Says a lot about their internal organisation structure for something like this to happen. Intern is the only tolerable excuse here, but even still why would you put a newbie in a position where they could brick thousands of vehicles with a slip of the finger?
I’d expect a tech company like Rivian who happens to sell a vehicle to know better than this 🤦♂️
wrong build with the wrong security certificates was sent out
Isn’t standard practice to validate signed code first before installing it? Hope the next update allows the car’s computer system to check the firmware signature before doing what I assume is an automatic installation…
may require physical repair in some cases
Ouch
I don’t follow your line about an intern. I don’t see it in the article and even if it were the case, an unqualified person being able to do this is on the seniors/leads. Throwing the intern under the bus is what scummy companies do to shift blame - see solar winds , where (spoiler) this strategy doesn’t seem to be working out
It’s more incompetent to allow an intern to fuck up production than it is to have normal developers make mistakes. It shows a complete lack of controls and care.

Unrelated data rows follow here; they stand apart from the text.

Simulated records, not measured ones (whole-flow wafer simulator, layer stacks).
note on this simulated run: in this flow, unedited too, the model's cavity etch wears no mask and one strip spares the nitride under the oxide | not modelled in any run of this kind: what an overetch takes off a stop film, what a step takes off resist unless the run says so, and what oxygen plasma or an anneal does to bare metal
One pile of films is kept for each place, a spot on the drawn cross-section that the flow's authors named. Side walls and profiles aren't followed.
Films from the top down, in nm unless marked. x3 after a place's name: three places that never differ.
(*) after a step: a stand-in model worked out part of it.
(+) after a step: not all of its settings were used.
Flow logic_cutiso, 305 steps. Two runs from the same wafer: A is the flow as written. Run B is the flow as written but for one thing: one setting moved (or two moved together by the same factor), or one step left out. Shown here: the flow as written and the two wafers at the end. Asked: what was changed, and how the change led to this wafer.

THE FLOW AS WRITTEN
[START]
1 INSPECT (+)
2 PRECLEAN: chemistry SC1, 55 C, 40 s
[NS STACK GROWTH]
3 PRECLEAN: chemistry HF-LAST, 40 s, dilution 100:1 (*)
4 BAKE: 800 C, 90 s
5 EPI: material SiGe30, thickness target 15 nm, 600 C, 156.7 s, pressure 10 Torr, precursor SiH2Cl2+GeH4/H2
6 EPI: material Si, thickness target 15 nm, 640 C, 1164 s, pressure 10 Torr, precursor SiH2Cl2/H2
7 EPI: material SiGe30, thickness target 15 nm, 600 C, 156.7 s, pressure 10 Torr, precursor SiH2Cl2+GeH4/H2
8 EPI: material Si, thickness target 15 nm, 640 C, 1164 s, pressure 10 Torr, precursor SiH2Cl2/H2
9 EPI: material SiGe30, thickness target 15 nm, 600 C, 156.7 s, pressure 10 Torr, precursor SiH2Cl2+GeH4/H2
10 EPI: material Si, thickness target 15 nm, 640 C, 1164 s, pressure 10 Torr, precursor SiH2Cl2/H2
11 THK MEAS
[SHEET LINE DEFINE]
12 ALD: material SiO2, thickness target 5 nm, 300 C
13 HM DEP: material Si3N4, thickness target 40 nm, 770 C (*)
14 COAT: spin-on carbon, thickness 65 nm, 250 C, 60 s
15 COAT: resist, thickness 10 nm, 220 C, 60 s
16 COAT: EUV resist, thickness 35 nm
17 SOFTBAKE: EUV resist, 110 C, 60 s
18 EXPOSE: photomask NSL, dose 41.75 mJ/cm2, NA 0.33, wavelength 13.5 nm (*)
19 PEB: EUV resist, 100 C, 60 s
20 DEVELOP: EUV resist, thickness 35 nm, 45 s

Yeah not the intern’s fault, the fault of the system that allowed the intern to be able to do it at all
Anyone who builds software that runs on actual hardware should know that you NEVER deploy builds that haven’t been fully exercised on actual hardware.
This tells me that their software QC process is non-existent at best and actually malignant at worst.
If their software is supposed to be their defining feature this is the equivalent of McDonald’s “accidentally” shipping frozen discs of literal shit instead of burger patties to franchises who then serve them to customers without question.
If their company dies because of this (it fucking should imo) they 100% deserve it for the countless unknown dangers they’ve exposed their customers to. It’s not this particular thing, bricking the infotainment system, it’s the demonstration that they have no or bad process.
Ok, calm down. Seems like a bit of an overreaction to link a bad software update for an infotainment system to “countless unknown dangers”
They screwed up, it happens to the best of us. There isn’t a company on the planet that hasn’t made a mistake and rolled out something that is broken.
What’s important here is that they said “yep, we fucked up, we are prioritizing fixing this problem for customers” instead of trying to hide it or blaming the customer for the problem.
If anything Rivian should be applauded for how they handled it and if this kind of thing continues to happen, then maybe we get the pitch forks out.
Dollars to donuts their infotainment system shares a CAN bus with nodes that affect control systems. If they can’t handle the easy stuff, what the hell else are they fucking up?
It’s not about the infotainment system, it’s about the culture that leads to this problem.
This company will not end because of this issue. Boeing is still kicking and you can actually count the number of people they’ve killed with shitty software/system integration process.
I’ve spent my career working in embedded systems and embedded test and verification. This issue is not the first or only issue to get by. Maybe they take this like the red hot poker it is and fix their problems, maybe not. I’m not gonna gamble on their products though.
So if I’m understanding this correctly. If anyone ever rolls out a software update that causes a failure like this it is instantly a sign that the company has a culture that leads to problems. Hard and fast? No exceptions? No one makes a huge mistake, that’s just a mistake that slipped through the cracks?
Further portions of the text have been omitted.